EU water legislation is already well into its third generation. It initially arose between 1975 and 1986 with Directives on such diverse topics as surface waters, bathing waters, discharges of hazardous substances in surface waters and ground water, “fresh waters needed protection or improvement in order to support fish life” or the quality required of shellfish waters, not to mention the probably single most important one such piece of legislation, on the quality of water intended for human consumption. During a second phase, from 1991, some of these initial Directives were revised, such as those pertaining to human consumption water and bathing waters, and others were adopted, dealing with urban waste water, nitrates, etc.

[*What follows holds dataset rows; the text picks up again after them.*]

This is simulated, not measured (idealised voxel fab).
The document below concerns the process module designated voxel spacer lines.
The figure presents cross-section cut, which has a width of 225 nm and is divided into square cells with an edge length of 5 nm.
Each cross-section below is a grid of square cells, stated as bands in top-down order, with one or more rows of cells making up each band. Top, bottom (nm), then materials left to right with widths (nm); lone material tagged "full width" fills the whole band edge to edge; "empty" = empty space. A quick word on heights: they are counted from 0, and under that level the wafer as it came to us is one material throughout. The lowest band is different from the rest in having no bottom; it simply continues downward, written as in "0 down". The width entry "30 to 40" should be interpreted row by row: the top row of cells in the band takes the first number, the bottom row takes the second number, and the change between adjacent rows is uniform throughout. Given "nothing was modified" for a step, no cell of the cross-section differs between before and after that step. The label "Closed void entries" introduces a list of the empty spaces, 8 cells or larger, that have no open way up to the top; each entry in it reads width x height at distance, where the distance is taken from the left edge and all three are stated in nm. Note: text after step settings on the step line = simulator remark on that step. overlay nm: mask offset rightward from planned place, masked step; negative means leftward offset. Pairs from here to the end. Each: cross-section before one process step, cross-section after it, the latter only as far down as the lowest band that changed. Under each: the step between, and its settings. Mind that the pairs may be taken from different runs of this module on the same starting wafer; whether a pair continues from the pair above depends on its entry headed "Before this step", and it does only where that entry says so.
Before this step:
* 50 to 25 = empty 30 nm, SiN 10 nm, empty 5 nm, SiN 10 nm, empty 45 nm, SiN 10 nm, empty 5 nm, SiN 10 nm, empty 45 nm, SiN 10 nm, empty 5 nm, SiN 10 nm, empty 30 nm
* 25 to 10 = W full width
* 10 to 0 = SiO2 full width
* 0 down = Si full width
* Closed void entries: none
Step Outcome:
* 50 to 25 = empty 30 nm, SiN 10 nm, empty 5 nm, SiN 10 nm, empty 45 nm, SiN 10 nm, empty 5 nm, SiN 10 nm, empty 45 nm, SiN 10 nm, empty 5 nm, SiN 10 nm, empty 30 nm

The legislation pertaining to water protection, thus a far from homogeneous ensemble which dates back to the 1970’s, was to a large extent upset by the introduction of Directive 2000/60/EC, in short sometimes designated as the “Water Framework Directive” or even the “WFD”. The ambition underlying the WFD’s title suggests that, when discussing it, the legislature intended to induce some type of a renaissance of what it itself calls a “policy” even though it does not have the characteristics of an EU policy properly said since it strictly belongs to environmental policy. Indeed, the WFD as well as other major EU legislation in the field of water was adopted on the basis of former Article 175(1) TEC, now Article 192(1) of the Treaty on the Functioning of the European Union (hereinafter - TFEU), and thus definitely imbedded in environmental policy.

Environmental policy is defined in Title XX of the TFEU (Articles 191-193 TFEU). The legal basis properly said is found in Article 192(1) and (2) TFEU and it aims at the achievement of the objectives which are listed in Article 191(1) TFEU. As a matter of fact, water is in one way or another relevant to all of the objectives of the environmental policy as defined in Article 191(1) TFEU. The first objective, that of protection of the environment itself, can be described as “quasi-exhaustive” in as much as it provides for “preserving, protecting and improving the quality of the environment.” Environmental policy, which also pursues an objective of “protecting human health”, to which water is essential, is thus ambivalent because it relies on an anthropocentric conception of the environment, and this even though the European Union also has a specific, albeit limited, competence in the area of public health (Article 168 TFEU). The third objective of environmental policy, which consists in the “prudent and rational utilisation of natural resources”, obviously encompasses water resources as one of its main concerns. And even the fourth objective of environmental policy, which consists in “promoting measures at international level to deal with regional or worldwide environmental problems (...)”, has strong connections with the EU’s waters, some of which belong to rivers which travel through the territories of several Member States and others to seas the subject-matter of regional treaties.